Jean Farmer was not alone in thoroughly liking Margaret. Another friend was Shirley Walsh (now Ellis), a pretty girl on whose doorstep in Avenue Road Margaret chose to arrive every morning (‘she was always early’)
10
so that they could walk to school together across the River Witham. It was Margaret who informed her, on one of these spring mornings in 1940, that invading German forces had parachuted into Holland. And it was Margaret and Shirley, when they were a bit older, who would work together at Toc H, the mission for servicemen, on a Saturday serving in the forces canteen. In Shirley Ellis’s view, Margaret ‘was never disdainful of her schoolfriends or peers’ and showed a good sense of humour – ‘She didn’t instigate, but she joined in’: she had ‘no dislikeable characteristics’. Evidence of humour – the slightly dry wit which Margaret exhibited in later years – can also be found in her correspondence with Muriel. Writing about a bus trip back from a hockey match, she describes how the vehicle was so crowded that the girls had to sit on sacks of potatoes ‘which by the time we arrived at North Witham were just about cooked and mashed’.
11

And although all her contemporaries attest to a seriousness in Margaret which made her different from the others, she took part in all the normal interests and activities of a teenage girl of that period. She enjoyed tennis, and played hockey well enough (at centre half) to be in the school team. More striking, and more apparently at odds with her upbringing, was a strong interest in glamour, both in films and in fashion. Almost every letter to Muriel mentions the latest films to hit Grantham. In the letter in which she mentions going to the
This England
double bill with Jean and Joan, she discusses five other films.
Bittersweet
and
Pimpernel Smith
are coming soon, she says,
*
but she has just been to see
Rebecca
, which she thinks ‘one of the best I have ever seen, with a well-concealed plot’.
12
She also went with her mother to
Love on the Dole
, she wrote, a film about unemployed Lancastrian cotton workers between the wars, ‘the spectral army of three million lost men’, unusual in the wartime period for addressing social problems of this kind. It was not to Margaret’s taste: ‘I can’t say I enjoyed it, although it was a good film.’ In the following month, a Deanna Durbin season at Grantham continued: ‘I went to
Nice Girl
with Jean and Joan. I thought it was rotten.’
13
Films in Grantham were made more acceptable in the eyes of Margaret’s parents by the fact that one cinema, the Picture House, was owned by the Campbells, customers and respected neighbours of Roberts in nearby, rather grand Welby Gardens. J. A. Campbell was a fellow Rotarian of Alfred Roberts. Their daughter, Judy, who lived there with her parents in the 1930s, was a very beautiful woman, and became a well-known actress and the first to popularize the song ‘A Nightingale Sang in Berkeley Square’.

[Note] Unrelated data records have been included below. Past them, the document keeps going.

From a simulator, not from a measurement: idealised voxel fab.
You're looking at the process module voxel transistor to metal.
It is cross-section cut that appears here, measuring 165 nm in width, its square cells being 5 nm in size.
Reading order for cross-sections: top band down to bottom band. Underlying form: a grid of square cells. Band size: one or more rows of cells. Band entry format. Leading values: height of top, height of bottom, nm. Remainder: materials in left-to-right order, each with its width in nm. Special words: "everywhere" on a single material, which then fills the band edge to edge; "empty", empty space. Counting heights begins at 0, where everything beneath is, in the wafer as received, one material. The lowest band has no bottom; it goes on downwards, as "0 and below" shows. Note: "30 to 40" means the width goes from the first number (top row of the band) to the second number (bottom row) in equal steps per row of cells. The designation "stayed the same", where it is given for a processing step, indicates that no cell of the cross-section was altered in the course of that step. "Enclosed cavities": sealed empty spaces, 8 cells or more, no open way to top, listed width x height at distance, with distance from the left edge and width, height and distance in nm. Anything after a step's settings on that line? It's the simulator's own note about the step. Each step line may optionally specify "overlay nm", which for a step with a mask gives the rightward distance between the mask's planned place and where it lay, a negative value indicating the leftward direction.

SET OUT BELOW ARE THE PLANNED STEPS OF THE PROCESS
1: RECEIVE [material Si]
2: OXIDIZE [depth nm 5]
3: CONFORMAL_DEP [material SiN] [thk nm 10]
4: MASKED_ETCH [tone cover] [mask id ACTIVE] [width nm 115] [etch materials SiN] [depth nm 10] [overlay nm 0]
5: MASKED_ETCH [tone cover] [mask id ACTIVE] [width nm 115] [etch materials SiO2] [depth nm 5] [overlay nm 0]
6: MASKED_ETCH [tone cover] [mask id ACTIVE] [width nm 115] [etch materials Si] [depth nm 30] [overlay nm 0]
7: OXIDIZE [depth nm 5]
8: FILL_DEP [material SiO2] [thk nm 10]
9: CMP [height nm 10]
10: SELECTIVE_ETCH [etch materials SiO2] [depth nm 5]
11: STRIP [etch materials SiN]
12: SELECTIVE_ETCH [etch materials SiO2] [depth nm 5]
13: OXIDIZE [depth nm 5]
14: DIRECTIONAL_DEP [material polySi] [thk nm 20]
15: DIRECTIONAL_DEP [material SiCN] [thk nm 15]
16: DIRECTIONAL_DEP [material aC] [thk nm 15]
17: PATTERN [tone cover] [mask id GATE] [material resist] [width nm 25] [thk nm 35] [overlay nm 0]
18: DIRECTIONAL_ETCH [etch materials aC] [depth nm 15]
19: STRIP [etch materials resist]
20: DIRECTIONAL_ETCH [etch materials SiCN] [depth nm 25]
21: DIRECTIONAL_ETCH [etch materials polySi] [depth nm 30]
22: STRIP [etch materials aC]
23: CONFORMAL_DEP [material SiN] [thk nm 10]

Margaret knew Judy a little, and greatly admired her. She also had a partiality for the films of Ginger Rogers, which led Jim Allen, Grantham’s leading local historian of Margaret Thatcher, to ask her in old age if she liked Rogers because of her portrayal of a woman succeeding in a man’s world in
Kitty Foyle
. ‘No, it wasn’t,’ replied Lady Thatcher. ‘I always wished I could have danced like her.’
14

By Margaret’s own account, the ‘biggest excitement of my early years’ was her only pre-war trip to London, at the age of twelve. She went to stay with Methodist friends of the family, the Revd Mr Skinner and his wife – the minister who was much later to marry her and Denis. The Skinners took her to the obvious London sights, including Parliament and Downing Street, and St Paul’s Cathedral (‘where John Wesley prayed on the morning of his conversion’).
15
‘But the high point was my first visit to the Catford Theatre in Lewisham where we saw Sigmund Romberg’s famous musical
The Desert Song
. For three hours I lived in another world, swept away as was the heroine by the daring Red Shadow – so much so that I bought the score and played it at home, perhaps too often.’ Rather touchingly, she
writes of the trip that the Skinners’ ‘kindness had given me a glimpse of, in Talleyrand’s words, “
la douceur de la vie
” ’. For all her subsequent fame, she seldom had time throughout her life to savour this indefinable quality, but when she did, she loved it. She also thrived on the excitement of places that mattered. London traffic and crowds ‘seemed to generate a sort of electricity’, even the soot of the buildings lent a ‘dark, imposing magnificence which constantly reminded me that I was at the centre of the world’. Except in political allegiance, the centre was always where she wanted to be.

Apart from films, the other way to bring glamour to unexciting Grantham was through clothes. Margaret would never have wanted to be trendy, even if the word had existed at the time, but she constantly sought elegance and quality in what she wore. It was a time, because of the war and later the post-war rationing, as well as her parents’ careful budgeting, when these were not easily attained. Her correspondence with Muriel includes a constant series of requests for bits of material or nylons or buttons and so on, and a detailed discussion of fashion and beauty, of where it is possible to obtain the right things, and at what price. On 30 July 1944, a few days after the abortive Bomb Plot by German officers against Hitler, she writes to Muriel that, going to Lincoln with Jean, she had ‘hoped to do a bit of shopping with odds and bobs thinking that tomorrow was August 1st and we should be able to use the new coupons, but now of course I have discovered that it will only be July 31st, and so I shan’t be able to do much as I have only one coupon left.’ Nevertheless, she went the previous day to Chambers in Grantham ‘and bought two underwear sets that I am very pleased with. I got a white Kayser set and a pink rather dainty set of some other make. I also got pink uplift bras …’ She then chose ‘a Vogue pattern for a frock. I think there will be just sufficient material over to make a small berry [sic: she meant beret] shaped hat of the kind that are in fashion now. If that man can make me a handbag, it should be a nice set when it is finished.’
16
For her birthday in 1941, her father gave Margaret a pound so that she could buy a powder bowl, ‘telling me to bring back the change’.
17
She found a nice but plain one for 10 shillings (50p) (‘just ordinary glass with a little gold paint round the top’). ‘There’s one I should very much have liked,’ she goes on. ‘It was green, very large and cut glass. The only objectionable thing about it was its price – 32/6.’